VMware has used the European leg of its VMworld conference to release more information about its new generation of virtual data centre products, called vSphere, which will replace its current virtual infrastructure platform.

VMware CEO Paul Maritz said that the thinking behind the restructuring was to improve the delivery of its cloud architecture. He added that the company was using virtualisation as the foundation to help turn IT into a service and make it easier to use, more flexible and more efficient.

“Too much of the effort in IT goes on the things that fundamentally don’t differentiate the business,” he said. “Most of the IT budget goes on keeping the lights on, tending to the plumbing rather than tending to the things that give competitive differentiation. Long-term, that is unsustainable.”

To that end, VMware announced a new virtual data centre operating system (VDC OS). “You can think of it as a new substrate of software that provides the foundation for an internal cloud, allowing IT to operate more like a hosting provider in the data centre, as well as the foundation for an external cloud,” Maritz said.

Maritz added that the infrastructure will be built on industry standard building blocks. “We will use that to support our existing applications by adding in a layer of software that allows scalability and availability through software. In other words, we take those building blocks and by adding software we are turning it into a single, giant computer,” Maritz said.

As part of this new-look strategy, VMware has revamped the management side of its offerings, the vCenter Suite. The company wants, according to Maritz, to try and move the focus of management to a different level, enabling the end-user to directly manage their environment.
     
Essentially the company will be moving management to the service level rather than the hardware level, Maritz said.

 “We will be providing a framework for users to have a self-service portal, so that they can come to a data centre, look at a catalogue and select the services they want, much like they would with a hosting provider,” Maritz said during his keynote presentation.

Maritz also drew attention to the fact that vSphere enables an organisation to view everything that happens in the virtualised environment.

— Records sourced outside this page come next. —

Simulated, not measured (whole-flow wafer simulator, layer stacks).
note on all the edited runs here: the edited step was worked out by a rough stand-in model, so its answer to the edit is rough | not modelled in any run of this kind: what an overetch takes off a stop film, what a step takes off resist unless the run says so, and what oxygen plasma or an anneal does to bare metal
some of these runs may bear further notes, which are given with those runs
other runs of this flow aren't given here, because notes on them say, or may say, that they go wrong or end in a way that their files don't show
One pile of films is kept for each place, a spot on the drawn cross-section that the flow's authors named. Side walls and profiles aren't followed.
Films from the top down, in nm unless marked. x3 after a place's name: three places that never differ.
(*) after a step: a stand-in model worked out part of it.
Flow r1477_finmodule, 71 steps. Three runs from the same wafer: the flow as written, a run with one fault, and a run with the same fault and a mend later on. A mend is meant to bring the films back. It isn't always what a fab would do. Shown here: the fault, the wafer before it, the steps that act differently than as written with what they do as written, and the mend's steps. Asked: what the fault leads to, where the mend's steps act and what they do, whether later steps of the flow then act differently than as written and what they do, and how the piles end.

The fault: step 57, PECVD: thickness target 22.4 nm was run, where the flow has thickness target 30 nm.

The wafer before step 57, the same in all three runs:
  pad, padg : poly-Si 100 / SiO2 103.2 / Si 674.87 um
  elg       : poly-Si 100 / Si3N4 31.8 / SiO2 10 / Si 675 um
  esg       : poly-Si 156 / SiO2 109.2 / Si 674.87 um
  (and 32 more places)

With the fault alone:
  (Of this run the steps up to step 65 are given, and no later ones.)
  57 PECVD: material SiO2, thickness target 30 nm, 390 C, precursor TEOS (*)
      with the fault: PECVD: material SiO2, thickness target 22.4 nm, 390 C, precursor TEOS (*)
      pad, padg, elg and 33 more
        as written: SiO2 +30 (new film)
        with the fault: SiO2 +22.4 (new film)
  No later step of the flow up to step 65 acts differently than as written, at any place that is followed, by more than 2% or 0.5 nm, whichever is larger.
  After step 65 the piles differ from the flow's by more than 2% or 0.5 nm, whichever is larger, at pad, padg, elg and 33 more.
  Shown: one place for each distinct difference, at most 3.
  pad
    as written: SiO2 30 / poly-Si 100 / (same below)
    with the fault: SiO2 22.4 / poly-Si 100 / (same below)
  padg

“We can literally see every instruction, every memory reference, every packet flow that happens in that entire environment,” said Maritz. “People can see an event screen at any level of granularity. We can produce an instruction trace for the entire data centre.”

This increased visibility can not only help with de-bugging but also security and compliance functions, Maritz added, who described it as a, “Fundamentally more secure and viable infrastructure.”

VMware vSphere should start to ship later this year, Maritz said.